A ‘Howl’ for Allen Ginsberg

by David Scott

Some editorial poesy, with apologies to the American poet Allen Ginsberg, who died on April 5, at the age of 70:

“We see the best minds of our generation destroyed by the madness of living in a society without moral guardrails; Starving for the food that will last but not knowing it; Hysterical with too much entertainment; trafficking in angels and athletes, naked bodies and soulless sex. Their anger and miscellaneous emotion manufactured and manipulated by TV. Dragging themselves eyeless over the poor in the still–negro streets at dawn looking to fix some addiction or dysfunction. Dressed in khakis and Nikes, drinking Diet Cokes and expressing themselves terminally, badly, all over the place— in best–selling memoirs of their affairs with their fathers, in talk–show confessionals and courtrooms. Self–consumed solipsists all fired up to make connections and calling it heaven.”

To put it a different way:

We see the ideals of Ginsberg and the Beat generation—sex, drugs, self-revelation, and rejection of all rules and societal expectations—as having become the agenda and the backbeat of late–century American consumer culture.

The talking heads and gray flannel skeletons of Corporate America, so derided by the Beats, now make movies about them, repackage their books as grunge soul food for a new lost generation of “slackers” and “cyber–punks.” Beat skepticism is taught on the tenure track at elite academies such as Stanford, which a few years ago gave Ginsberg a million bucks for his archives.

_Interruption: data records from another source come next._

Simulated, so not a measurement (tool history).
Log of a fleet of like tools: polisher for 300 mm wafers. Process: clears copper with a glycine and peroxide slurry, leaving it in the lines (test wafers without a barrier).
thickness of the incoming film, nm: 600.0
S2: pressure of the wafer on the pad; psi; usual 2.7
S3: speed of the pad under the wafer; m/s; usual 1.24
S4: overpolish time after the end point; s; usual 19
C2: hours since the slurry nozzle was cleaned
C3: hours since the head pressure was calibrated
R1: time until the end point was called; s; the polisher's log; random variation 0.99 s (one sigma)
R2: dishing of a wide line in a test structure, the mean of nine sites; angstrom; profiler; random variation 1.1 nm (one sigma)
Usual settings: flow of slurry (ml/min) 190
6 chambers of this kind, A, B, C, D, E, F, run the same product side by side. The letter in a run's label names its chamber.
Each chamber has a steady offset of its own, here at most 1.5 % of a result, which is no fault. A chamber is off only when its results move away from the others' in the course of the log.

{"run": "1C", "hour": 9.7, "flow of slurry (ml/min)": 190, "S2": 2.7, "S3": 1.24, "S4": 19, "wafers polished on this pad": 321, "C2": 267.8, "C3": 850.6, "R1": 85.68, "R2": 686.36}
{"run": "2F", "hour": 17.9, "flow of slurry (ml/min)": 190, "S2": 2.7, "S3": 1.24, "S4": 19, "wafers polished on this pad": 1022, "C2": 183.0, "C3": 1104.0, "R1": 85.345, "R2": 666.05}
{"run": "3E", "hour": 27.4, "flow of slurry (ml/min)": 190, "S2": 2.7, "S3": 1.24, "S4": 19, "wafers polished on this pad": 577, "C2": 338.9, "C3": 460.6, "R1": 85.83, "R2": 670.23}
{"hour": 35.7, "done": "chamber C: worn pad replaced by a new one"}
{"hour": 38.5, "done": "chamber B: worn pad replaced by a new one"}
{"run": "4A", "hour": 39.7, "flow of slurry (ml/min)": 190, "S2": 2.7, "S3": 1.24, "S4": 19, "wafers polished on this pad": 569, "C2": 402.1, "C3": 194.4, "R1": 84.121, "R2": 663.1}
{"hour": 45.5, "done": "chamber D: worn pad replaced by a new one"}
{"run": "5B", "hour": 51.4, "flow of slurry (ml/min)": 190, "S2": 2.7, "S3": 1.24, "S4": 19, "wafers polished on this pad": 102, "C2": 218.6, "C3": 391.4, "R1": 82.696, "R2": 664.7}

ginsberg1In their idealistic flight from what they saw as soul–deadening conformity to suburban culture, the Beats started down a peculiar road of American religious ferment trod before them by transcendentalists, millenarians, and spiritualists.

Jack Kerouac, author of the classic, On the Road, coined the phrase for what they were all about, saying that “Beat” stood for “beatific,” as in waiting for “God to show His face.” Ginsberg, too, preached a kind of doctrine of salvation, warning that “unless the material power of America were leavened by some kind of spiritual infusion, we would wind up among ‘the fabled damned.’”

They rejected the tyranny of all institutions, traditions and “organized religion,” and in their stead erected a universe of many gods, as many gods as there are individuals, because everyone became his or her own god.

But the “god” of radical individualism has become a tyrant like no other, demanding nothing less than that all codes of behavior bow down before its imperial “I.”

For all their railing against the “System,” the Beats were too self-absorbed to be of any help to the poor, too morally unserious to reform the CIA, the White House or Wall Street. Instead, the Beats got drunk and shot up, shot arrows through their wives’ heads, sought sex and more sex, bought abortions; and, when they brought children into the world, could not be bothered with the bourgeois convention of raising them. Ginsberg himself was so screwed up that in his later years he was defending “man–boy love” as a free-speech issue, as if it didn’t mean grown men exploiting kids as sex toys.

Yet instead of remembering the Beat generation as a cautionary tale of what happens when a holy impulse goes awry, today’s conglomerate–driven pop culture is cashing in. Doing anything to keep the registers ringing in the great bazaar of consumer America, regardless of the collateral damage reckoned in ruined lives and lost futures.

It’s enough to make you want to howl.